Procurement SVPs and VPs are increasingly part of the buying process for employee recognition solutions. They measure their work in terms of cost savings, speed, profit margin, diversity spend, employee retention, and cash flow—with both internal KPIs and external benchmarks. They are detail-oriented, data-driven, and very skilled at negotiation.

The list of priorities and motivations for procurement is long and complex. KPIs include successful RFPs, continuity of supply, onboarding vendors, and total cost of ownership vs ROI. Their challenges include Talent and Retention, limited budgets, inflation, alignment on initiatives, and volume of work.

The role of procurement can vary widely in the purchase of an employee recognition solution. At minimum, they have significant input toward the end of the decision-making process. However, when involved from the beginning, they can help ensure the road is as straight and smooth as possible.

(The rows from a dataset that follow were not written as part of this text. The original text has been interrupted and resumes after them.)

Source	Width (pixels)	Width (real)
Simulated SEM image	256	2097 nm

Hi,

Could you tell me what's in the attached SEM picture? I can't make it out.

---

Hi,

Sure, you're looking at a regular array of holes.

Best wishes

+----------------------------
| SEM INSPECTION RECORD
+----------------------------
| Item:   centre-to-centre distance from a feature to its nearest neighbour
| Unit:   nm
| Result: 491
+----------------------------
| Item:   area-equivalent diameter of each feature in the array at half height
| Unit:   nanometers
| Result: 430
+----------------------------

Initially, procurement people look for high-level capability and third-party validation: similar companies using the solution, endorsements from analysts such as Everest Group, etc. Once they identify providers that could be a good fit, the RFI/RFP process begins, and that process drives the decision. In addition to (and sometimes instead of) sales reps, the preferred sources of information soon become tech and product leaders.

Buyers have a valuable perspective of the purchasing process and their specific roles in it. Gathered via a third party to protect anonymity and ensure objectivity, these insights are the most current we have, and we’ll update them as more become available.